German Finance Minister Wolfgang Schaeuble told lawmakers in Berlin that Greece did not have the right deficit goals, and needed to do more to meet its bailout

commitments. The Laos party, which has 16 members in the parliament, said it would oppose the plan. George Karatzaferis, the leader of Laos, said, "What has particularly bothered me is the humiliation of the country. Clearly Greece can't and shouldn’t do without the European Union but it could do without the German boot."

As Schaeuble briefed Berlin lawmakers on troika estimates that were expressed in Berlin, he said that current plans would leave Greece's debt at 136 per cent of GDP by 2020, which compares with the 120 per cent foreseen in the second bailout. Debt was about 160 per cent of the GDP of 2011.
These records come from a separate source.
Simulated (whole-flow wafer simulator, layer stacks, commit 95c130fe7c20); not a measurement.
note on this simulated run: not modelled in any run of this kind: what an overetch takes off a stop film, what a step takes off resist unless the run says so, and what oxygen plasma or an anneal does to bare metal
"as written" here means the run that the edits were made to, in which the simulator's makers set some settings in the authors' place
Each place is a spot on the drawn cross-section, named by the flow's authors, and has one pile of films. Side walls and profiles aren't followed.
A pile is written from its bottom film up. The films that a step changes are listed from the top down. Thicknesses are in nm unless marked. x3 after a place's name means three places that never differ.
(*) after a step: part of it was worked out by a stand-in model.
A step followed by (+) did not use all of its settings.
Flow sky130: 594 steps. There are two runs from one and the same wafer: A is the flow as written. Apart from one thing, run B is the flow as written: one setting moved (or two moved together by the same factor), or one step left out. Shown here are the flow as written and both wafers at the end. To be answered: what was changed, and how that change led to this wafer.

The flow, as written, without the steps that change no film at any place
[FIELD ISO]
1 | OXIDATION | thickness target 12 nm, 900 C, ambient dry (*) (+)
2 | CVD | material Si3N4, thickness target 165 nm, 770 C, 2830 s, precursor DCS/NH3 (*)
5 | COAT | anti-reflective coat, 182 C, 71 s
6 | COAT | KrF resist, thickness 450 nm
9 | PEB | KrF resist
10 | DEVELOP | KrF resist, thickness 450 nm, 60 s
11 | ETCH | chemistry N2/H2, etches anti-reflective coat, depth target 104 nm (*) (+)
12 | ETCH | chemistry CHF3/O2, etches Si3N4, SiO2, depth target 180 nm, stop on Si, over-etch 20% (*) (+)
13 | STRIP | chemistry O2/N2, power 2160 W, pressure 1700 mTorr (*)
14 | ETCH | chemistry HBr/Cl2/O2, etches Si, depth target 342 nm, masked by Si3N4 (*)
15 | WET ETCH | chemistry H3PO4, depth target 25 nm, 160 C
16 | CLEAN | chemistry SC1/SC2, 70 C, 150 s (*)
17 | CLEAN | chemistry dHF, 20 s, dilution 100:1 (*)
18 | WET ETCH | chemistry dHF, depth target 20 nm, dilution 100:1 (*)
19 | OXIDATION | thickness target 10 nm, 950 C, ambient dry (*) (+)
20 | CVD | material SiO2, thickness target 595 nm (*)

With the success of aid talks, which have been going on since July, Greece would be able to make the March bond payment and thwart threats that speculators will target debt-ridden nations including Italy and Portugal.

In Athens, the police tussled with demonstrators as unions started a 48-hour strike against the austerity measures demanded by the "troika" of international creditors who monitor the Greek progress. The strike, organized by the private-sector GSEE union, shuttered schools, government services, and some public transit for the second time this week.

The hardliner response in Europe comes after more than two years of Greece failing to carry through promised reforms to manage its uncompetitive economy and

meet the requirements to receive aid. The country blamed its shortcomings on the worsening recession. This week's numbers showed unemployment as rising to 20.9 per cent in November and the industrial production as dropping.

On Thursday,bondholders met separately in Paris to talk about accepting an average coupon of 3.6 per cent on new 30-year bonds in a proposed debt swap. It proposed slicing 100 billion euros from the 200 billion euros of privately-held debt, of which a formal offer must be made by Monday in order to allow all procedures to be completed before March, 20.

Olli Rehn, the European Union Economic and Monetary Affairs Commissioner said that the deal is "practically finalized."